When I first saw another maker use this hashtag, I felt a little weird about it. What did she mean by “#HandmadeNotHomemade”? The two terms are basically synonyms. Something that is handmade is usually also homemade. The more I thought about it, the more it made sense. I will always support handmade items when I can, but sometimes you don’t always get the quality you expect. Before everyone takes this the wrong way, allow me to explain myself.
I’ve heard more than one person say, “handmade is in right now!” and it makes me cringe every time. I understand where they are coming from, but the mentality is still not in the right place. It’s becoming more and more popular to purchase handmade items as gifts or for yourself. Supporting local business has suddenly become “trendy” and “hip”.
With this increased demand in handmade items, there has also been a surge in new businesses that claim to be “handmade”. As a maker, this makes me feel a lot of different things. On one hand it’s stressful, because there is so much more competition in my market. On the other hand, it’s enlightening and empowering to see so many other talented people out there offering their items for sale.
Here’s where it gets tricky. Everyone likes to think the best of themselves, and I totally appreciate that (I think I’m pretty awesome sometimes, too)! But sometimes this self-confidence is misplaced. Many people think it’s incredibly easy to open your own shop and start selling items you’ve made. This is not the case. A lot of preparation, research, time, and money goes into starting a small business. This is overlooked. All. The. Time.
This next part is going to be hard to read, but 100% relatable to everyone. Have you ever ordered something, thinking you’re making a change in the world by supporting local artisans? But then the item you receive is sub-par and you could’ve found something nicer at Walmart? Same here, on multiple occasions.

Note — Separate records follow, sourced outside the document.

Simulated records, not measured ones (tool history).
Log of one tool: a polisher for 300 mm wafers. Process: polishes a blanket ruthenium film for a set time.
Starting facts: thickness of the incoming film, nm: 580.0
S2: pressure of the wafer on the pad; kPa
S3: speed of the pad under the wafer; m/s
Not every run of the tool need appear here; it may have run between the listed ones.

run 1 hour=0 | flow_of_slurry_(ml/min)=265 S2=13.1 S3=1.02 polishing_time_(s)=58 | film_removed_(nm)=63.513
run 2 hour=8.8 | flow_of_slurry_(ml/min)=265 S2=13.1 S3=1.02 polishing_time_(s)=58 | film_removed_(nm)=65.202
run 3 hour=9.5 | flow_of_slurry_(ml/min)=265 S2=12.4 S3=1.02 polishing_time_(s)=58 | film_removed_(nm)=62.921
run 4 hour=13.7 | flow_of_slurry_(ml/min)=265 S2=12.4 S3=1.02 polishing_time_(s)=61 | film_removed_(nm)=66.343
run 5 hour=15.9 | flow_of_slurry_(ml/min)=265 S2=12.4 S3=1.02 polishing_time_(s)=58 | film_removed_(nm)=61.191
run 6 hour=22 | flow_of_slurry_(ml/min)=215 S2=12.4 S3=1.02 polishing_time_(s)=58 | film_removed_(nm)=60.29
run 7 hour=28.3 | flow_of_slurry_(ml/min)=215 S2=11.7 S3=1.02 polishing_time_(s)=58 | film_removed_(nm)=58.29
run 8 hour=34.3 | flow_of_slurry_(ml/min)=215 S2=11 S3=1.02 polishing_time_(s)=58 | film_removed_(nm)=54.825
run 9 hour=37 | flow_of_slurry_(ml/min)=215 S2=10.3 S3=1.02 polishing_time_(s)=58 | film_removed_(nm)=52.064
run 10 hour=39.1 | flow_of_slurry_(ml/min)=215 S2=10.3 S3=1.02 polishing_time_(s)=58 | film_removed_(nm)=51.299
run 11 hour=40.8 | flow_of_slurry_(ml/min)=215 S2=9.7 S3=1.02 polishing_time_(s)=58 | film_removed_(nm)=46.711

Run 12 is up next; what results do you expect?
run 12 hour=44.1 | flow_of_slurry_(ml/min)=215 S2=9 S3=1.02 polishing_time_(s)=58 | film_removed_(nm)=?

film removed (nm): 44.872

Like any store, you should be able to return your item with a valid complaint, no questions asked. This usually isn’t the case for handmade items. A tiny part of the maker’s soul is in that item you just purchased, and complaining about the item can be extremely hurtful to said maker. The buyer usually isn’t intending to upset anyone; they just wanted a high-quality product. When this doesn’t happen, a lot of feelings can get hurt.
I guess what I’m trying to say is that not every small business you come across produces high-quality goods. This isn’t necessarily because they are bad at what they do. Most of the time it comes down to a lack of passion and interest.
Like I said, everyone thinks it’s really easy to just start a business. And it can be. It probably won’t be a good one, though.
That’s where the difference between handmade and homemade comes into play. Some of the nicest items I own are handmade. From purses, to tap shoes, to certain soaps that I use, I choose to buy these handmade items over and over again because they are superior to what I can find at a department or grocery store. These items are not homemade. They are not quickly thrown together on a whim with fingers crossed for a mediocre result. There is time and effort and love poured into these handmade items. You can see the maker’s livelihood present in the item. They care so much about creating something beautiful, that the quality shines through so easily.
Homemade is great… but it isn’t always amazing. I’m going to use myself and my journey with Strings & Things as an example. When I was first starting out I was incredibly concerned with profit margins. I was a university student still, so I was literally paying for my classes with the products I was selling. I needed to earn as much as possible per item.
To maximize these margins, I would buy some of the cheapest yarns available. I would rush my way through production. If there was a mistake, I would only go back and fix it if it was really noticeable. I didn’t have a nice website. I didn’t have any professional packaging for my items. I spent zero time on photography. My customer service was atrocious. I cut a lot of corners.
I had a few people complain about things I had made and I was heartbroken. People told me things like “my toque stretched out within a week” or “the fabric pilled so much, it’s unwearable now”. I was so offended that they didn’t love my product and that they were able to find something to complain about.
Years passed and I fell in love with Strings & Things even more. I was proud of what I was doing and I wanted to provide the highest quality items possible. I wanted my toques and scarves to outshine anything you could find from the mall.
So, I slowed down. I invested more time into testing stitches for their strength, yarn for its quality. I started designing my own patterns and getting help from other people to test different sizes.
Sure, my profit margins decreased a bit. But the complaints stopped.
My customers could see the love I poured into every piece I made. They could feel the quality as soon as they pick up the product. My passion for knitting and crocheting and all things yarn is present in every single item I make, and the world can tell. I managed to move away from my homemade mediocrity and step up to handmade beauty.
I want to close this off with a message to all makers. If you are struggling to see success in your business, or are feeling underwhelmed with customer responses to your product, take a step back and look at yourself first. Is your heart really in it? Are you taking the time to produce the best possible product you can? Your passion can’t shine through if you don’t take the time to let it.